Ladbrokes, whose odds for the 1996 presidential race are sometimes quoted by the American press, have consistently identified President Bill Clinton as the clear favourite, even two months ago when most commentators were saying he was dead in the water.

Ladbrokes, it would seem, are privy to a superior form of wisdom. Mr Clinton's back-room strategists were saying during the dark days that their best hope lay in sitting back and allowing the Republicans and their congressional leader Newt Gingrich enough rope to hang themselves. Which is precisely what the Republicans are now doing and, if not quite throttled yet, they are certainly wriggling.
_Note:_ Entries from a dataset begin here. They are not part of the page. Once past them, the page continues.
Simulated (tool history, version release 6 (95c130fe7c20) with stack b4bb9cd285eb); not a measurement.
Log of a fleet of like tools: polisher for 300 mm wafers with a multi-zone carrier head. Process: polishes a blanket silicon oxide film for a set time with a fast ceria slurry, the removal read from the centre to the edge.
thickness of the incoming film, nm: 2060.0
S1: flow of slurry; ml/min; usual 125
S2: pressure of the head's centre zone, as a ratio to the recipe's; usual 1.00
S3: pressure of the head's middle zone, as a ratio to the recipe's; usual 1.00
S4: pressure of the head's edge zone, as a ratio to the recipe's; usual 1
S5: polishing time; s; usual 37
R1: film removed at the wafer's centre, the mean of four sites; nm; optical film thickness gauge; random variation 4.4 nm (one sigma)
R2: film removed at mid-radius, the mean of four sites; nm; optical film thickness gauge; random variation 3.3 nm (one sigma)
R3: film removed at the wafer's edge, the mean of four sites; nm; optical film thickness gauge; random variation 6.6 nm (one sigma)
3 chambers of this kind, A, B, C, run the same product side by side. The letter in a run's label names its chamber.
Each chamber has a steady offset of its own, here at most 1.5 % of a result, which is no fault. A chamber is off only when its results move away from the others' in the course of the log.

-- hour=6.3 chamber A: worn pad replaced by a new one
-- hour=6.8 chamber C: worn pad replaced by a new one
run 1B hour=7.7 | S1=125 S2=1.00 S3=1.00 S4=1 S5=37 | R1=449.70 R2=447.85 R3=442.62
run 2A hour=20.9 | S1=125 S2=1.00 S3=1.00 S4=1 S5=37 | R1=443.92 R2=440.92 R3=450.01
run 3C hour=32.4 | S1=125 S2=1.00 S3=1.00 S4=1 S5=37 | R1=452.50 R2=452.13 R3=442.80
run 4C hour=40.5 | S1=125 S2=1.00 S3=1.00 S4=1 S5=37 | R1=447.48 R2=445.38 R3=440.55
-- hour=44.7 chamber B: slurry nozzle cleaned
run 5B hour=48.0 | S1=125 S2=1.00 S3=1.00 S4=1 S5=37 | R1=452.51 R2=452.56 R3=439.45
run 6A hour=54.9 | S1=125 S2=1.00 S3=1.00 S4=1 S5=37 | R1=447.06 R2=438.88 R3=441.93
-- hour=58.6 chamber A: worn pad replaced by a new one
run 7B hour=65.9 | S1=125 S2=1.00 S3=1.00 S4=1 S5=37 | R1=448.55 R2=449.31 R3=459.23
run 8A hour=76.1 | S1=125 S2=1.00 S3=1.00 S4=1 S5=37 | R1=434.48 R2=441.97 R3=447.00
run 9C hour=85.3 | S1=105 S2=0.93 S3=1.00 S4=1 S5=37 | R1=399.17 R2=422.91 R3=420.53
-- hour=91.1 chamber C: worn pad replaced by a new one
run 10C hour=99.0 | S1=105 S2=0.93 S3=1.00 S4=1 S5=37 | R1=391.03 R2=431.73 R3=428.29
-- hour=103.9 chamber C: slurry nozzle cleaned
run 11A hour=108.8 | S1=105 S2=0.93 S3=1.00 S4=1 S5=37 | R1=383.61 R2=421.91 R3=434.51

In January, Republican congressmen were storming the ramparts of the Capitol, driving scurrying Democrats out of the big offices they had inhabited during 40 years of control of the House of Representatives. Today, the Republicans are retreating in disarray. The polls show that the public sees them as increasingly mean-spirited, taking from the poor to give to the rich; and now Republican members of Congress are fighting among themselves and backpedalling on policies, considered, until barely a week ago, to be sacred tenets of their purportedly revolutionary document "Contract with America".

The Republicans have shown commendable spirit in their rush to live up to the promise of passing 10 items of the Contract through the House of Representatives during the first 100 days of the congressional year. But with the welfare bill, introduced on Tuesday, they have gone a bridge too far. Yesterday morning Republican congressmen were conceding, in media interviews, that perhaps it might not be politically judicious to cut off aid to the 2.8 million children of unwed mothers under the age of 18; that plans to reduce federal assistance for 360,000 of the 900,000 disabled children currently on benefit might not play well with the fundamentally decent, middle-class voter in the mid-West.

When debate began on the welfare bill, the Democrats shook off the despond of recent months and, smelling blood, took it in turns indignantly to lash their Republican rivals. One congressman accused them of taking "a meat-axe" to handicapped children; another quoted from the New Testament, suggesting the Republicans were turning Christ's message on its head, not suffer the little children, but make the little children suffer; yet another compared the Republicans to the Nazis.

The Republicans offered little in the way of a response, mainly because they were too busy trying to resolve an in-house rebellion. It emerged on Tuesday that 102 Republican members of the House of Representatives had signed their names to a letter to the leadership asking that a proposed tax credit of $500 (£316) per child be limited to families with incomes of less than $95,000 a year - and not less than $200,000 as contemplated in a bill scheduled for discussion next week.

Mike McCurry, President Clinton's spokesman, noted superiorly in response to the news of the Republicans' (as it were) Capitol Tea Party that this was "the first glimmer of hope of some fiscal sanity" he had detected among the new masters of congress.

Mr McCurry's smug feelings might also extend to Bob Dole, currently the favourite for the Republican presidential nomination. Bad news for the congressional Republicans is bad news for Mr Dole, the Senate majority leader, who came in for an unusually scathing attack from a New York Times editorial this week. Last week, it emerged, Mr Dole wrote to the National Rifle Association promising he would make it a priority to push for the repeal of a law passed by the Democrats last year banning the sale of assault weapons designed for private use.

The New York Times said Mr Dole had been "shamelessly sycophantic" in the letter, and had knowingly gone against the wishes of four out of five Americans with the simple objective of appeasing the Republican Right.